Cooking for crowds is never easy. But meals are important at camp. Kids burn a lot of calories playing games and swimming and doing all the other physical activities associated with camp.
This dining hall at Lutherdale Bible Camp used to be filled with wooden picnic tables, four rows across and seven to ten deep. It was a noisy place when 250-300 campers filled it. Every meal started with a prayer, and no one was dismissed until after the announcements and a prayer of thanksgiving at the end.
Manners were important, especially keeping one’s elbows off the table. Anyone daring to ignore the rule soon heard this rousing chorus:
“Get your elbows off the table, (insert name). Get your elbows off the table (name). We have seen you do it twice and it isn’t very nice. Get your elbows off the table (name).
“Round the mess hall you must go, you must go, you must go….”
And the song kept going until the camper made a lap around the dining hall. Many a youngster learned the hard way about keeping their elbows off the table.

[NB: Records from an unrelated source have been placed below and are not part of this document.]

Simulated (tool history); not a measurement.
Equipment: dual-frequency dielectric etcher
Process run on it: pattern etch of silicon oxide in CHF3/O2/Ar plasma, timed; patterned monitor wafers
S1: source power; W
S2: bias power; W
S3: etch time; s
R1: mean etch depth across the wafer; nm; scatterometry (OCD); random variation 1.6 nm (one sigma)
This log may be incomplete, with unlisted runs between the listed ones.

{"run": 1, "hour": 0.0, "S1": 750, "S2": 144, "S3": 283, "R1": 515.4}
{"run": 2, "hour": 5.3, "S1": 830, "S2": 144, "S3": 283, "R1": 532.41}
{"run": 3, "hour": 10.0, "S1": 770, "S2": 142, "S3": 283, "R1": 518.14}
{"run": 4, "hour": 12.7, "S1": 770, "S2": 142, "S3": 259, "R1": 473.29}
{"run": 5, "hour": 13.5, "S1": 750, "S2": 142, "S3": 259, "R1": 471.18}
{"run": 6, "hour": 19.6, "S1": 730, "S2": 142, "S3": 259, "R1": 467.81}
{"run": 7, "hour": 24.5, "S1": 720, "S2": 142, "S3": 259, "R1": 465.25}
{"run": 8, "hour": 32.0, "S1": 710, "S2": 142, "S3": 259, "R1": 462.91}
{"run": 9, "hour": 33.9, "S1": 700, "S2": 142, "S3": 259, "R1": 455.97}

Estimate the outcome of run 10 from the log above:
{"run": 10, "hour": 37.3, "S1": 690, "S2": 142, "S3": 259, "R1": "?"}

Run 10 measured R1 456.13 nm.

As if that wasn’t enough embarrassment, camp tradition also required that any who camper received three or more letters in one day could not collect their mail until they sang a song in front of the whole assembly. This of course happened at lunch or dinner, depending on how early the mail arrived. It was all meant to be good natured fun and it added some excitement to mealtimes.
Many hands worked to prepare the food for those hungry campers. Hands that peeled pounds of potatoes and carrots, cut up hundreds of carrot and celery sticks, filled individual dessert dishes. Cooking meals for a camp is a ministry in itself–feeding the body as well as the soul.